Comment by cogman10
2 months ago
I'm not claiming that software will be more efficient. I'm claiming that things that make it easy to go fast in hardware make it easy to go fast in software.
Bit masking/shifting is certainly more expensive in software, but it's also about the cheapest software operation. In most cases it's a single cycle transform. In the best cases, it's something that can be done with some type of SIMD instruction. And in even better cases, it's a repeated operation which can be distributed across the array of GPU vector processors.
What kills both hardware and software performance is data dependency and conditional logic. That's the sort of thing that was limited in the AV1 stream.
> Bit masking/shifting is certainly more expensive in software, but it's also about the cheapest software operation. In most cases it's a single cycle transform.

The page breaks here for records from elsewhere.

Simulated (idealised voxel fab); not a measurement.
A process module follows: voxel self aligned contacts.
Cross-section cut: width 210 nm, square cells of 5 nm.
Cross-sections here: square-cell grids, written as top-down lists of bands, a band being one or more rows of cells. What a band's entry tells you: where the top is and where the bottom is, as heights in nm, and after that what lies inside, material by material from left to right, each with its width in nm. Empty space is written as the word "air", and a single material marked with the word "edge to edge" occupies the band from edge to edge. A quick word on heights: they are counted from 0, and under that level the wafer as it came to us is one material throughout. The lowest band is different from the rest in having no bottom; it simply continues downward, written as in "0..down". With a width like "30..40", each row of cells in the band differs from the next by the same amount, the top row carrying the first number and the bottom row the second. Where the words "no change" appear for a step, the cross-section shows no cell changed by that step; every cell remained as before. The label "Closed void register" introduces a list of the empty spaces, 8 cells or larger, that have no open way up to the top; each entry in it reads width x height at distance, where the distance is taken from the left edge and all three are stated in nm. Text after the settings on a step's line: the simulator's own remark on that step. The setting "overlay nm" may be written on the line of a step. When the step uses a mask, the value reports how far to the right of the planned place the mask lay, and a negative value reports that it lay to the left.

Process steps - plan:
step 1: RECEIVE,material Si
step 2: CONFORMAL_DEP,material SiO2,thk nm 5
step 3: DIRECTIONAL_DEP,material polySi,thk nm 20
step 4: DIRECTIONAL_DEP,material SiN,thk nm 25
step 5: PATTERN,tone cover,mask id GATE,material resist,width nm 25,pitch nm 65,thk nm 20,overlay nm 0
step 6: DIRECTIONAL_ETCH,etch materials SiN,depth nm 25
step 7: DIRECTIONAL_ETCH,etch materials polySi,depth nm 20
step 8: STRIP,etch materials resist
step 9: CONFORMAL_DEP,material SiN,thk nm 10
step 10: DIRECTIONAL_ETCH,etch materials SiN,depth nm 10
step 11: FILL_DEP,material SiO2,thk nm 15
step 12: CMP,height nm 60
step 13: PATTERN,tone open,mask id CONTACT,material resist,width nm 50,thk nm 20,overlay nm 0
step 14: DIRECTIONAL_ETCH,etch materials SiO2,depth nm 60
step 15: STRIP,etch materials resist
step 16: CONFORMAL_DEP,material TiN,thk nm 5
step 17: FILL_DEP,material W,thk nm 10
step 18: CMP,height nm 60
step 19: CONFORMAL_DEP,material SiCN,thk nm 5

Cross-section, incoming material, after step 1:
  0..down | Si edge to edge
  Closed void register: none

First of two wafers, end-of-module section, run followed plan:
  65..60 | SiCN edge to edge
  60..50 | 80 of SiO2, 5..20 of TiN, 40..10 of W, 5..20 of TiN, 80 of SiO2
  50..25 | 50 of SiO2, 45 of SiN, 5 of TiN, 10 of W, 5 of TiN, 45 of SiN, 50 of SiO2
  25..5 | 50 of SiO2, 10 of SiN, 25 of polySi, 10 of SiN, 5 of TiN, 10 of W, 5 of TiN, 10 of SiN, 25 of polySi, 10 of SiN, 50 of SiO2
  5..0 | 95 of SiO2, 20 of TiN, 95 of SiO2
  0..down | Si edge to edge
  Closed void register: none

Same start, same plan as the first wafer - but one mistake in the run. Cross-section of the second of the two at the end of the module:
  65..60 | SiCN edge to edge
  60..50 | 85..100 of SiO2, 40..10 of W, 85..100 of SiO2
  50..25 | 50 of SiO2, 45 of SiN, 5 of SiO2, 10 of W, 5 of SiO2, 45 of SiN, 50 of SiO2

He's not talking about simple bit shifts. Imagine if you had to swap every other bit of a value. In hardware that's completely free; just change which wires you connect to. In software it takes several instructions. The 65 bit example is good too. In hardware it makes basically no difference to go from 64 bits to 65 bits. In software it is significantly more complete - it can more than double computation time.
I think where software has the advantage is sheer complexity. It's harder to design and verify complex algorithms in hardware than it is in software, so you need to keep things fairly simple. The design of even state-of-the-art CPUs is surprisingly simple; a cycle accurate model might only be a few tens of thousands of lines of code.
Right. It's bit packing and unpacking. Currently dealing with a 32 bit system that needs to pack 8 11 bit quantities each subsisting of 3 multi bit values into a 96 bit word. As you can imagine, the assembly is a mess of bit manipulation and it takes forever. Ridiculously it's to talk to a core that extracts them effortlessly. I'm seriously considering writing an accelerator to do this for me
I just have to repeat myself
> I'm not claiming that software will be more efficient. I'm claiming that things that make it easy to go fast in hardware make it easy to go fast in software.
Right... That's what I was disagreeing with. Hardware and software have fairly different constraints.